GPU Kernels while running graphsage model

nihal · October 23, 2020, 3:33pm

I am running a graphsage model on a single gpu, I understand that CSRMMT kernel can be seen during aggregation step with the update_all() function. But can someone explain why do I see 3 CSRMMT kernels for each layer with GSPMM op. Also what is the reason of transpose_readwrite_alignment kernel being called?

chenxuhao · March 9, 2021, 4:46pm

Hi, I got exactly the same question as yours. I wonder if you have figured it out or anyone has an idea about it.

The point is, if there are two sage conv layers, it is supposed to have 2 SpMM calls in each forward pass. But the nvprof shows that there are three calls to the “csrMmt_hyb_core” kernel.
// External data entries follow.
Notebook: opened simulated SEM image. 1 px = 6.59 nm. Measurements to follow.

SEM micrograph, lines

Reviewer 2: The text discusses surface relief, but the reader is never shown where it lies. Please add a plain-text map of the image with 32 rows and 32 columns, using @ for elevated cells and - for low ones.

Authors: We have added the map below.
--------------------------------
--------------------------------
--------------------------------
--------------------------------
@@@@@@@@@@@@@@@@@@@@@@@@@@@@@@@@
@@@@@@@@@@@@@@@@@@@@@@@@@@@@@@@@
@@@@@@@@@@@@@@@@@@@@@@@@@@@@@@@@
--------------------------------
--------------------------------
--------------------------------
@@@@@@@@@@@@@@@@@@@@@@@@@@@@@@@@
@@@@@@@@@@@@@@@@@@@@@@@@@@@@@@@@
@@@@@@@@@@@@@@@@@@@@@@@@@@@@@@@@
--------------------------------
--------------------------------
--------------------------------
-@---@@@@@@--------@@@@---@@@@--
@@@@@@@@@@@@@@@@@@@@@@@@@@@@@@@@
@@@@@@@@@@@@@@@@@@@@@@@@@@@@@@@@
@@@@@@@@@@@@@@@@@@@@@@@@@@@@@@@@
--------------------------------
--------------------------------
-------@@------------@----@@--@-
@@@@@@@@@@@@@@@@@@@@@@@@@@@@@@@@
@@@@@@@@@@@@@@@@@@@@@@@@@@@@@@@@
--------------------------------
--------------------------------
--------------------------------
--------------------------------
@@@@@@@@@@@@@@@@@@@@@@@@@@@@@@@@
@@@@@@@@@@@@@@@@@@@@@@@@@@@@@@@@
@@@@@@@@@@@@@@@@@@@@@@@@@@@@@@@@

zihao · March 10, 2021, 6:34am

For the transpose kernel, this is because the cusparseScsrmm2 API in CUDA 10 assumes the tensor is column-major and DGL’s feature tensor is row-major, we need to transpose the output matrix. If you use CUDA 11, then you will not encounter this problem because the new cusparseSpMM API with ALG2 assumes the tensor is row-major.

@chenxuhao for three csrMmt_hyb_core calls, this is because a single cusparseScsrmm2 call will trigger several csrMmt_hyb_core kernels. I suggest you upgrading your cuda to version 11 where the new API will only trigger a single csrmm_v2_kernel, and CUDA 11’s spmm is faster.

btw, I noticed that you were editing the binary_reduce_sum.cu in your fork, however, this is legacy code that has been deprecated since dgl 0.5, please edit this file:

github.com

dmlc/dgl/blob/master/src/array/cuda/spmm.cu

/*!
 *  Copyright (c) 2020 by Contributors
 * \file array/cuda/spmm.cu
 * \brief SPMM C APIs and definitions.
 */
#include <dgl/array.h>
#include "./spmm.cuh"
#include "./ge_spmm.cuh"
#include "./functor.cuh"
#include "../../runtime/cuda/cuda_common.h"

namespace dgl {

using namespace cuda;

namespace aten {
namespace {

/*! \brief Call cuBLAS geam API for transpose operation for float and double. */
template <typename DType>

This file has been truncated. show original

chenxuhao · March 10, 2021, 3:38pm

Hi Zihao,
Thank you so much for your reply.
I tried CUDA11.1 and it is faster than CUDA10.2 for SAGE.
But I am still confused about the fact that SAGE (mean aggregator) is much slower than GCN.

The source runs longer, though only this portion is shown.